Drawdown is the peak-to-trough decline in value—whether in a trading account, portfolio, or single symbol’s price—expressed in dollars or percent from the prior high.

How Is Drawdown Calculated?

Account drawdown: (peak equity − current equity) / peak equity × 100. Price drawdown on a chart: percent fall from highest close or high in lookback to subsequent low. Maximum drawdown (MDD) is largest peak-trough decline over a test period—key strategy metric. Underwater duration matters as much as depth—long recovery erodes psychology even if MDD percent matches a quick V-shaped dip. Track both closed-trade equity curve and open position heat.

Peak resets only after new equity high—partial recovery still counts as drawdown until prior peak reclaimed.

Why Does Drawdown Drive Position Sizing?

Fixed fractional risk per trade limits how fast drawdown grows—1% risk per trade needs many consecutive losses to hit 10% account drawdown. Volatility-based sizing via ATR ties share count to symbol behavior. After drawdown exceeds personal threshold—often 10–15%—many traders cut size or pause until process review. Indicators do not eliminate drawdown; they structure entries while sizing and stops define loss magnitude.

Define drawdown tier rules in writing before live trading—emotional decisions mid-drawdown worsen curves.

How Do Traders Use Price Drawdown on Charts?

Percent off 52-week high gauges sentiment and momentum basket eligibility. Deep drawdown from highs with flattening base may flag accumulation phase—fundamental research still required. Shallow drawdown in uptrend—higher lows—confirms trend health on pullbacks. Compare stock drawdown to index drawdown for relative strength context—leader holds shallow pullbacks in corrections.

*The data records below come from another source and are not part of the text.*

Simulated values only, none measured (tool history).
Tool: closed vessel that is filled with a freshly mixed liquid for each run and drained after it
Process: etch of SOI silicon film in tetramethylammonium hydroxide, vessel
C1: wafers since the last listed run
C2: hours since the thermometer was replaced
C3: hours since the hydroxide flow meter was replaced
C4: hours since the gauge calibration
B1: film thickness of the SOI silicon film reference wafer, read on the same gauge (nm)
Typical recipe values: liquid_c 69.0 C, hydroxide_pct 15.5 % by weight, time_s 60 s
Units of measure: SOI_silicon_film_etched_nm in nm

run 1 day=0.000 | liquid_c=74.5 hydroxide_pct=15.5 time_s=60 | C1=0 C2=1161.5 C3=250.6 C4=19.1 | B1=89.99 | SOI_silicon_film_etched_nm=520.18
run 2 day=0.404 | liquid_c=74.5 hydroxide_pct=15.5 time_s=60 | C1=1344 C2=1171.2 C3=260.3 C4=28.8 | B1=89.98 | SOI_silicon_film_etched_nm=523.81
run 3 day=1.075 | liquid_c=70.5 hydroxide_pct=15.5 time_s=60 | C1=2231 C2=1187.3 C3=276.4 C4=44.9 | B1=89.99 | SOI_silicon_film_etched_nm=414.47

Multi-Period High and low tools in scans relate to drawdown from peaks—different interface, similar location question.

What Is the Mathematics of Recovery?

10% drawdown requires 11.1% gain to recover; 50% drawdown requires 100% gain. Deep account drawdowns disproportionately hurt compounding—prevention beats recovery. Risk of ruin models combine win rate, payoff ratio, and size to estimate long-run drawdown probability. Backtest strategies on maximum drawdown not just net profit—high return with 40% MDD may be untradeable psychologically.

Simulate worst streak from journal loss rate—if unrealized, reduce size before live experience teaches harshly.

How Does Drawdown Relate to Indicator Choice?

Trend systems tolerate small frequent losses with occasional large wins—drawdown clusters in chop. Mean reversion can show smooth equity until one trend day produces sharp drawdown. ADX filters aim to reduce trend-system drawdown in ranges. ATR stops cap single-trade drawdown contribution. Review drawdown periods in journal—which indicator regime were you trading, was RVOL and liquidity honored.

Monthly review: equity curve, max drawdown, average underwater days—adjust rules on process, not one lucky week. Compare strategy drawdown to buy-and-hold benchmark drawdown on the same period to judge whether active rules earned their complexity.